Id. at 147-48 & 152, 907 A.2d at 1040 & 1042 (emphasis added). To date, under the void ab initio doctrine and pertinent statutory law, an appellant’s challenge to the procedural validity of an ordinance will not be deemed untimely if the appellant can establish that the municipality failed to substantially comply with statutory procedure, which results in lack of notice or deprivation of due process rights. Messi-na v. East Penn Township, — Pa. -, -, 62 A.3d 363, 369 & 372 (2012).

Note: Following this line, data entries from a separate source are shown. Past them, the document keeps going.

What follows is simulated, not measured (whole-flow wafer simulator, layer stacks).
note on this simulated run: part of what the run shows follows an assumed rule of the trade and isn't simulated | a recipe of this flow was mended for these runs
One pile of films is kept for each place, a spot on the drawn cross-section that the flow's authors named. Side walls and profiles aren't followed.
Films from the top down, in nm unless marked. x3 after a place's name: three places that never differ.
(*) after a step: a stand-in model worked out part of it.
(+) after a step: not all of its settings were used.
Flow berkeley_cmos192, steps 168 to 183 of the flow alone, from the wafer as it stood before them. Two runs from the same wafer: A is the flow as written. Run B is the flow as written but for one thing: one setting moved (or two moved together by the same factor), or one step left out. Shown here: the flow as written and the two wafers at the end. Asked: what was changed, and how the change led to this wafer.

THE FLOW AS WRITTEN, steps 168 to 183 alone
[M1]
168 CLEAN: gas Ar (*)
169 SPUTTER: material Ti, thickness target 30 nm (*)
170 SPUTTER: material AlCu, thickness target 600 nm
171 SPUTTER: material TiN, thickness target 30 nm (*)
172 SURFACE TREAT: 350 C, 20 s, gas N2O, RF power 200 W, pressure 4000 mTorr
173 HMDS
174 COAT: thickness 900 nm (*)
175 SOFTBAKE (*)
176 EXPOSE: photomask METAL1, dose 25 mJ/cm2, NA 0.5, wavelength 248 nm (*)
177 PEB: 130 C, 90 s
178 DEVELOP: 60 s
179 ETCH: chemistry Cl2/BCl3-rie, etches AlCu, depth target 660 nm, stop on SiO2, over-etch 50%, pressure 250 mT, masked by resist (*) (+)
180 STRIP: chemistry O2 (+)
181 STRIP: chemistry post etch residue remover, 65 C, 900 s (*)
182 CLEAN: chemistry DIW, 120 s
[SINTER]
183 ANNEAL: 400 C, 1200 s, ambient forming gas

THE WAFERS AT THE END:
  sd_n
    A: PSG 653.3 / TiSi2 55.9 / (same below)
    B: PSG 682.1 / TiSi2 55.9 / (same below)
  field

Unlike the Majority, I do not believe that the trial court’s order can be affirmed on the alternative theory that the section 108 post-enactment notice “cured” or rendered “moot” any procedural invalidity regarding the ordinances as a matter of law. While a section 108 notice may aid a municipality in proving substantial compliance with statutory procedure, Streck v. Lower Macungie Township Board of Commissioners, 58 A.3d 865, 872 (Pa.Cmwlth.2012) (“Section 108 of the MPC ... provides a method by which a municipality or an individual can reduce the likelihood that a land use ordinance or a land use permit will be held void ab initio on procedural grounds”), a section 108 notice cannot completely shield a defective ordinance from attack if an appeal is not filed within 30 days. Rather, pursuant to section 5571.1(c) of the Judicial Code, section 108(g) of the MPC, Glen-Gery Corporation) and Messina, a sufficient infringement of due process rights trumps any statutory time-bar for challenging the procedural validity of an ordinance, even when a municipality publishes post-enactment notice. Streck, 58 A.3d at 874 (“[I]f no challenge is brought within 30 days of the date of the municipality’s second post-enactment Section 108 notice, the procedural validity of the ordinance is ‘reaffirmed.’ There is no deadline, however, where it would result in a deprivation of constitutional rights[.]”) (emphasis added).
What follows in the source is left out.